You may be reluctant to spend valuable class time on procedural matters like how to use a textbook. There
is so much you want to cover and so little time available. But investing the time at the beginning of the year
makes for better learning. Your students will come to appreciate the authority of their book and how it can
help them find answers to their questions. An orientation to tables of contents and indices will speed up
their ability to locate material. By making students aware of subject headings, key words, or significant
proper nouns within a chapter, you will help them to develop the skimming and scanning skills which all
good students need. Time spent on process now will buy you time as the semester unfolds.
- Explain to your students why you chose this book or why it works for this course. Some
things you might want to include are the following:
- The author's scholarly reputation or experience as a teacher in religious schools.
- Visuals and graphics: e.g., eye-catching maps; archival photographs in history books as opposed to
artists' impressions in Bible textbooks.
- Readability: e.g., the aptness of the vocabulary for the students' grade level; typeface; amount of print
on the page.
- The book's fit with what they have learned before or what they will learn later on. For example, when
introducing a history book that follows a year of Bible instruction, it helps to remind students that the Bible
contains the stories of the first Jewish families and that later Jewish history picks up the narrative thread
where the Bible leaves off.
- Let students know if they will be reading selections from the textbook or the entire book, or
if you plan to go through most of the book but not finish it completely.

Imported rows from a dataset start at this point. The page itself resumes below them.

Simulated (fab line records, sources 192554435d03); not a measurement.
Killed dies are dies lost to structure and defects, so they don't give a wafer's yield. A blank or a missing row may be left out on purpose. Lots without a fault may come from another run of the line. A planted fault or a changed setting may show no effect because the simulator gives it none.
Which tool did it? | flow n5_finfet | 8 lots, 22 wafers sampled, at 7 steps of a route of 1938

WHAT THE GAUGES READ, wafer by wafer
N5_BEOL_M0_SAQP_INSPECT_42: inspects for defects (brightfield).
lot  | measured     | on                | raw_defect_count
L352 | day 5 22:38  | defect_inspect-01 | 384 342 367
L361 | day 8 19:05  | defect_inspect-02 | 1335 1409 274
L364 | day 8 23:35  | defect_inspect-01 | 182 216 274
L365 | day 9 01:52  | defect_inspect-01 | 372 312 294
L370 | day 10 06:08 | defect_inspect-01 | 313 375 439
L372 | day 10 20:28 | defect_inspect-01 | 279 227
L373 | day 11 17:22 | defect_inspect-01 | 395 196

- Will you be adding other materials?
- When and why?
- For what purpose?
- If the book has special features, now is the time to familiarize your class with them.
- Do the authors use a certain typeface or design elements (e.g., boxes) for key ideas or concepts?
- Do they rely on different colored inks to present subthemes within the chapter?
- Show the students how to use tables of contents, tables of illustrations, and indices. Explain how these
tables will help them find material more quickly, making them more efficient learners in any school setting.
- Point out the date of publication.
- What does this mean? Is the book timely? For example, in a Jewish history textbook printed before
1993, the accord between Israel and the PLO would not be mentioned. You might ask students to look up
Yasir Arafat in the index and search the text to find a discussion of the peace agreement.
- Where can students go to supplement the information in their textbook? This is the place to discuss
newspapers and magazines; other books; eyewitness accounts; diaries; radio, television, and other non-book
media. Explain whether you plan to use such sources during the year. You may wish to photocopy articles
from newspapers and magazines and distribute them to your students. Encounters with objects as well as
texts amplify a textbook. Reading about Yom HaAtzmaut is significantly enhanced if students examine
souvenirs from trips to Israel, like coins and stamps, or Israeli products sold in the United States such as
Jaffa oranges and cosmetics made from Dead Sea minerals. The implicit message you are communicating is
that Jewish learning is ongoing, taking place anywhere and at anytime.
- You may want to try one or more introductory exercises to get your students acquainted
with their textbook.
- Ask them to find a certain illustration or a chapter heading.
- Have your students find three people listed in the index. Which one has the most written about him or
her? Ask them to speculate as to why.
- When you first give the textbook to the students, instruct them to look only at the cover (or perhaps at
the cover and the table of contents). Ask them to write what they think the book is about on a piece of
paper. Collect these papers, seal them in an envelope, and open them in the middle of the year.
- Use the table of contents as an informal "pretest " to determine what the students already
know.
"Homework!?!
But this is a Hebrew after-school class!"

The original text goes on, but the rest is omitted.